For that entire time, the Kathleen has been part of the Businelle Towing family, now in its fifth generation of family leadership.
Their family story, and that of the Kathleen, is one firmly connected to the waterways of south Louisiana and the maritime industry that thrives there.
“I think they started building it in about 1950, and they christened it in 1952,” said John Wayne Businelle, the third-generation, semi-retired owner-operator of Businelle Towing and Pelican Ship Yard & Machine Shop, where the Kathleen was built.
Businelle’s grandfather, Herbert J. Businelle, started Pelican Ship Yard in 1925 in Plaquemine, La., on Bayou Plaquemine and near the lock that connected the bayou to the Mississippi River. Herbert’s son, John H. Businelle, led the family to build the Kathleen and start the family towing company. He named the Kathleen after his third daughter. A previous wooden-hulled boat, the Judy Ann, was named after John H. Businelle’s oldest two daughters. He later built a cabin boat and named it after John Wayne.
The Kathleen was built in the post-World War II years, when barge traffic was picking up on the GIWW.
“Originally, the Kathleen had three Army surplus GM 671s in it,” John Wayne said. “That made it about 500 hp. People thought he was crazy putting three engines in it, because towboats didn’t need that much power back then.”

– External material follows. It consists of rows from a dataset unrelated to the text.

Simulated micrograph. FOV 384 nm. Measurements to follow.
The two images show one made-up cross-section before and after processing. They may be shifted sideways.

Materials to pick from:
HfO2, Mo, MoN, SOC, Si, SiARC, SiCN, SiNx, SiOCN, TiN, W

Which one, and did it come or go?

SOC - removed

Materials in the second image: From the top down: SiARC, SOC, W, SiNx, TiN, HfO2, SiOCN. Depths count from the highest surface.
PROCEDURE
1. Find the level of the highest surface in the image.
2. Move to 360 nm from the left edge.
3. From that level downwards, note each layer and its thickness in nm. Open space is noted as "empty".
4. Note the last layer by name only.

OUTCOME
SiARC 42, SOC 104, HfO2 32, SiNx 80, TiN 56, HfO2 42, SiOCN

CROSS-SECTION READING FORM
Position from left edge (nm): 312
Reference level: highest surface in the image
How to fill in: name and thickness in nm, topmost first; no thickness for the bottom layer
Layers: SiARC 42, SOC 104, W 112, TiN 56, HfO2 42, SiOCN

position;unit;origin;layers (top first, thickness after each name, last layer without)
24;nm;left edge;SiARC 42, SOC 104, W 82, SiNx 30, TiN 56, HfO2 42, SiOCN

For decades prior, Pelican Ship Yard had specialized in wooden vessels, capitalizing on both the Businelle family knowhow and ongoing work to construct the Morganza Spillway nearby. The company also did construction and conversion work related to the war effort.
“We’d do repairs for the Corps of Engineers and Navy barges,” John Wayne recalled. “My dad built a lot of wooden boats. The Corps of Engineers wanted certain specs on airboats because they were surveying the Atchafalaya Spillway. [The family] built their own sawmill and their own drydock.”
John H. Businelle actually spent time working at the Nadler Foundry & Machine Works in Plaquemine to learn how to operate a lathe to make his own rudder shafts, John Wayne said.
The Kathleen was originally a small, two-deck boat, with smooth lines. It was purpose-built and went right to work.
“They started out helping boats through Plaquemine Lock,” John Wayne said. “[The lock] was so short that it would only fit one boat and one barge at a time. My dad started shifting barges through there, and that was the beginning of Businelle Towing.
“When he wasn’t shifting through the locks, he would take barges to Texas,” John Wayne added. “In that time, it was mostly tow-lining. There was not very much pushing.”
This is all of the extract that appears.